At it’s best, 10 Days that Unexpectedly Changed America is obsessively absorbing. Many of the events highlighted will be unknown, even to the most knowledgeable history buff. And on occasion, the filmmaking can fail the subject matter. For all its attempted realism and recreation, the Pequot War at the center of the “Massacre at Mystic” looks like a trip to Colonial Williamsburg gone horribly wrong. Similarly, Bill Plympton’s simplistic animation style renders parts of R. J. Cutler’s otherwise stellar look at “Shay’s Rebellion” as low grade Schoolhouse Rock. But these are minor quibbles in a series that stands to correct the perception of history as an unswerving loop of lamentable choices and practically predetermined replication.

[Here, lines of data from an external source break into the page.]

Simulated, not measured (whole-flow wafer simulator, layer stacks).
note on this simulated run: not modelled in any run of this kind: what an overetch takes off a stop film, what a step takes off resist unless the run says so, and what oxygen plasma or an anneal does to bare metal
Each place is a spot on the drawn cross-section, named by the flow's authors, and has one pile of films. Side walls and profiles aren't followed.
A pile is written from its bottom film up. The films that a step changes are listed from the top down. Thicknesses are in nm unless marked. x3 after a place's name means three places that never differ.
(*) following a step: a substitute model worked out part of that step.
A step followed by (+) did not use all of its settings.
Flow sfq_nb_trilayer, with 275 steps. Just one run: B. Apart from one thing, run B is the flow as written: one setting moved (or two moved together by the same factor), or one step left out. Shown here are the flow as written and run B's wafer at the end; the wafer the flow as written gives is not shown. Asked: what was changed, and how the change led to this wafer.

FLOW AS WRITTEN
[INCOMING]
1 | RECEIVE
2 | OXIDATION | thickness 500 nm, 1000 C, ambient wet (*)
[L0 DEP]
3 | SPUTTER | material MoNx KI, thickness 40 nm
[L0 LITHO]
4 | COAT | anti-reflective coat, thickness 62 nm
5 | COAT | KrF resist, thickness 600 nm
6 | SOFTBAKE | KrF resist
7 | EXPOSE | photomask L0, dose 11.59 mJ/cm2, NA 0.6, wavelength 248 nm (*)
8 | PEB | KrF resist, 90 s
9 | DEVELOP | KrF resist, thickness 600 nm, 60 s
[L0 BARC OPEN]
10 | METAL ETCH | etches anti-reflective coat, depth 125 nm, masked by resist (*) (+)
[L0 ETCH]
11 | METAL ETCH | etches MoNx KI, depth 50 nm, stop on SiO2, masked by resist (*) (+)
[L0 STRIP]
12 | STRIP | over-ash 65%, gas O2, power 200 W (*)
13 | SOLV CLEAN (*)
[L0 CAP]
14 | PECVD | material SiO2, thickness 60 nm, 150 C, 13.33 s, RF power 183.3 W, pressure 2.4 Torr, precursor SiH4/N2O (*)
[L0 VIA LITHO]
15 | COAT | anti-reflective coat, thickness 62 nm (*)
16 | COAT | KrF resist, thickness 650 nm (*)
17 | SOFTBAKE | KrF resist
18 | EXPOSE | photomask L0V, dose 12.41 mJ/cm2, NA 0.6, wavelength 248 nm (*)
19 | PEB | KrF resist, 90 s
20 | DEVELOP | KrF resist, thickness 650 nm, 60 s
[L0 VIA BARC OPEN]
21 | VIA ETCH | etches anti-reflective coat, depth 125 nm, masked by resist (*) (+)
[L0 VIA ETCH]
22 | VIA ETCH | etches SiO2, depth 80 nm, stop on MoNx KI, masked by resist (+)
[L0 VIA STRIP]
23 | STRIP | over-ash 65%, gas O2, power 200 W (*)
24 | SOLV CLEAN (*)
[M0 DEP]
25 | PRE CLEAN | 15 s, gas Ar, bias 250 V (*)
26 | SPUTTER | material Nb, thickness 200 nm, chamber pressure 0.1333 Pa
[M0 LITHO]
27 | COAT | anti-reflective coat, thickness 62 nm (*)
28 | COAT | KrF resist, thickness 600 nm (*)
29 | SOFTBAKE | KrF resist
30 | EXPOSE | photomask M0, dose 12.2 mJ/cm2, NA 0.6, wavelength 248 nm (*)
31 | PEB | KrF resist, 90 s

Indeed, when viewed in this manner, history becomes a potent preamble to the eventual truth left behind as our legacy as human beings. A show of force against Andrew Carneige’s iron-fisted steel plants may have been put down in one of the most divided contests between man and management ever staged. But the defeat of the Union didn’t mean the end of organized labor in America. Instead, it became a symbol for something more substantive – the knowledge of capitalism’s desire to downplay the person while highlighting the profit. This depressing dynamic is still at play a century later, even with all the advances made by workers. No, the real legacy of Homestead is in the bottom line approach to US business, a telling testament in an era overrun by Enrons and Tycos.

Even the single most significant story here starts out small; Albert Einstein suggests, in a letter, that the United States government apply his physics principles on atomic “energy” toward the development of an unimaginable weapon. In the thinker’s well-meaning mind, such a deterrent would lead the world away from war. Of course, the opposite occurred, bringing us ever closer to the nuclear annihilation Einstein hoped to avoid. That, of course, is the main lesson to be learned from 10 Days That Unexpectedly Changed America. History may indeed never repeat. If it does, however, we soon see that there is usually an event that will come along and break the cycle. Unfortunately, the new passageway provided can be just as precarious as the one that came before – perhaps even more so. That’s the natural course of events. That, in a nutshell, is history.